The paradox of 2025, the Economic Survey states, is that India's strongest macroeconomic performance in decades has collided with a global system that no longer rewards macroeconomic success with currency stability, capital inflows, or strategic insulation.
Noting the external global environment vis-a-vis domestic aspirations, the Economic Survey states, "India is a country of 145 crore people aspiring to become a richer country within a generation, within a democratic framework. India's size and democracy preclude the possibility of templates worthy of emulation. With the global dominant power rethinking its economic and other commitments and priorities, throwing global trade into a welter of uncertainty and global frictions mounting and faultlines widening, India's economic ambitions are confronting powerful global headwinds. Those same forces can be turned into tailwinds if the State, the private sector, and households are willing to align, adapt, and commit to the scale of effort that the moment demands. The task will be neither simple nor comfortable - but it is unavoidable."
On a realistic note, the Economic Survey posits three possible global scenarios for 2026:
1. A lingering concern that the negative effects of the ongoing global political and economic turmoil may manifest with a lag. These developments suggest a world that is less coordinated, more risk-averse, and more exposed to non-linear outcomes with a narrower margin of safety. This scenario is less about continuity and more about managed disorder, with countries operating in a world that remains integrated yet increasingly distrustful.
2. The probability of a disorderly multi-polar breakdown rises materially and cannot be treated as a tail risk. Under this outcome, strategic rivalry intensifies… Trade becomes increasingly explicitly coercive, sanctions and counter measures proliferate, supply chains are realigned under political pressure, and financial stress events are transmitted across borders with fewer buffers and weaker institutional shock absorbers. In this world, policy becomes more nationalised, and countries face sharper trade offs between autonomy, growth, and stability.
3. The risk of a systemic shock cascade in which financial, technological, and geopolitical stresses amplify one another rather than unfolding independently. While this remains a lower-probability scenario, its consequences would be significantly asymmetric. The macroeconomic consequences could be worse than those of the 2008 global financial crisis.
In all three scenarios, the Economic Survey argues, India is relatively better off than most other countries due to its strong macroeconomic fundamentals, but this does not guarantee insulation. The country benefits from a large domestic market, a less financialised growth model, strong foreign exchange reserves and a credible degree of strategic autonomy. These features provide buffers in an environment where financial volatility is imminent and geopolitical uncertainty is permanent.

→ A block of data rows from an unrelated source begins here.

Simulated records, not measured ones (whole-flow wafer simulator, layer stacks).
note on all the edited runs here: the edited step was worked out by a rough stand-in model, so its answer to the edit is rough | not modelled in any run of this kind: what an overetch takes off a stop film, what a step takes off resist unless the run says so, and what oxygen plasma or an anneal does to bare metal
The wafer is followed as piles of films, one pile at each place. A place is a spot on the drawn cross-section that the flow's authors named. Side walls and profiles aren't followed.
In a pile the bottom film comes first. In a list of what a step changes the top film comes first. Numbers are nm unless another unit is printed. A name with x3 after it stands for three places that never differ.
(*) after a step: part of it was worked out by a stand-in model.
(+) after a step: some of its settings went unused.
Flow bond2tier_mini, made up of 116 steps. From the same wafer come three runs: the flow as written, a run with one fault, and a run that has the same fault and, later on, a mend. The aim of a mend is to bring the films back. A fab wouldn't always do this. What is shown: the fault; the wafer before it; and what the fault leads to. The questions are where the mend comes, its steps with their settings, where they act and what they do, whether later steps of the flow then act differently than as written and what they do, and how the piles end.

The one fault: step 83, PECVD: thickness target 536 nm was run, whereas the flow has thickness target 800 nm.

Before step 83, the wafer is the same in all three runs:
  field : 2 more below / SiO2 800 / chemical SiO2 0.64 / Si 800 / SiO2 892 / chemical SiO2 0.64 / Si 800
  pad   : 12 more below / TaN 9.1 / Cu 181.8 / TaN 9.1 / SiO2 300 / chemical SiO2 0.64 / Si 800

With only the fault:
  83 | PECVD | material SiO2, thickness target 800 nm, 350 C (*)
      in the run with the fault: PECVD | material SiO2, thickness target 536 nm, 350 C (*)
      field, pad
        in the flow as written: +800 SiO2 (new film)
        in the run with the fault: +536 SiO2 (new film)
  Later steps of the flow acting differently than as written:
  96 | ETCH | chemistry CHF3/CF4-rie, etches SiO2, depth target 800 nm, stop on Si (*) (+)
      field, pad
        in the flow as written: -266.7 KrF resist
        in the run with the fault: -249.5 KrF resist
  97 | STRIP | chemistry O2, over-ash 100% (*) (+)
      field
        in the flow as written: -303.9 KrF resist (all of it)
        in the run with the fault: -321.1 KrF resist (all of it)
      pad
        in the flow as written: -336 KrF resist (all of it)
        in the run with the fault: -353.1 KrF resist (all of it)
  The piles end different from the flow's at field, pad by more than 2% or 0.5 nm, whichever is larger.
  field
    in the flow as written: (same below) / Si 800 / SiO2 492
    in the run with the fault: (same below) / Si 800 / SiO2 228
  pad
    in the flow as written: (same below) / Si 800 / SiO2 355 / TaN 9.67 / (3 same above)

Similarly, the Economic Survey states, "The three scenarios pose a common risk for India: disruption of capital flows and the consequent impact on the rupee. Only the degree and the duration will vary. In a world of geopolitical turbulence, this may not be confined to a year but could be a more enduring feature."
RUNNING A MARATHON AND SPRINT AT THE SAME TIME
In response, the Economic Survey argues that India needs to generate sufficient investor interest and export earnings in foreign currency to cover its rising import bill, as, regardless of the success of indigenisation efforts, rising imports will invariably accompany rising incomes.
The Economic Survey advocates that the Economic policy must focus on the stability of supply, the creation of resource buffers, and the diversification of routes and payment systems, and stated that the appropriate stance for 2026 is, therefore, one of strategic sobriety rather than defensive pessimism. The Survey argued that the external environment will require India to prioritise both domestic growth maximisation and shock absorption, with a greater emphasis on buffers, redundancy, and liquidity.
Put differently, the Survey unequivocally states "India must run a marathon and sprint simultaneously, or run a marathon as if it were a sprint."
INDIA'S CHALLENGE: POLICY AND PROCESS REFORMS
In a world of compounding shocks and geopolitical strain, the Survey stated that India's challenge is not merely to design better policies, but to ensure that rules, incentives and administrative reflexes serve national resilience. Policy reforms do matter. Process reforms arguably more so. Processes define the interaction between the government and the governed. So, they make all the difference to the success or failure of policy intent and reforms. The signs are very promising. The deregulation and smart regulation initiatives undertaken by states in the last year, in particular, provide ample grounds for optimism that the state machinery is capable of reinventing itself and its mission, shifting from regulation and control to enabling.
Together with the Union Government's economic reforms and other policy initiatives, this signals that the state understands the significance of the challenge and the need to rise to it, the Survey argued.
The Economic Survey brings together the three elements – state capacity, the society, and deregulation – in the pursuit of Viksit Bharat and global influence. The Survey states that ultimately, in a democracy, the state is the agency empowered to deliver and entrusted with the responsibility for development. For it to deliver on that goal, it must upskill and reskill and be mentally prepared to play a different game because the terrain is different and even hostile, the old rules no longer apply, and new rules are not yet in place.
A possible eruption of multiple global crises, which presents an opportunity for India to play a meaningful role in shaping the global order that emerges, necessitates the most agile, flexible, and purposeful governance that India has ever been called upon to muster since its Independence, the Survey stated.
In other words, the Survey argued, the country stands to gain immensely when all of us embrace delayed gratification. The global environment is being reshaped by geopolitical realignments that will influence investment, supply chains and growth prospects for years to come. Against today's global churn, India must choose to build resilience, innovate relentlessly, and stay the course toward Viksit Bharat , rather than seek quick fixes to visible, short-term pressures.
ECONOMIC SURVEY RECONFIGURED
The Economic Survey also veers away from the standard format over the years. This edition of the Economic Survey has been deepened and expanded in its depth and breadth, respectively. It has 17 chapters that have been rearranged. The arrangement of chapters, which previously relied on precedence, is now based on the depth and time-relevance of national priorities. The Survey is longer this time than before, due to the range of issues and topics covered. Finally, the Survey examines three topics of medium-to-long-term interest to India in special essays: the evolution of Artificial Intelligence, the challenge of quality of life in Indian cities, and the roles of state capacity and the private sector (including households) in achieving strategic resilience and strategic indispensability.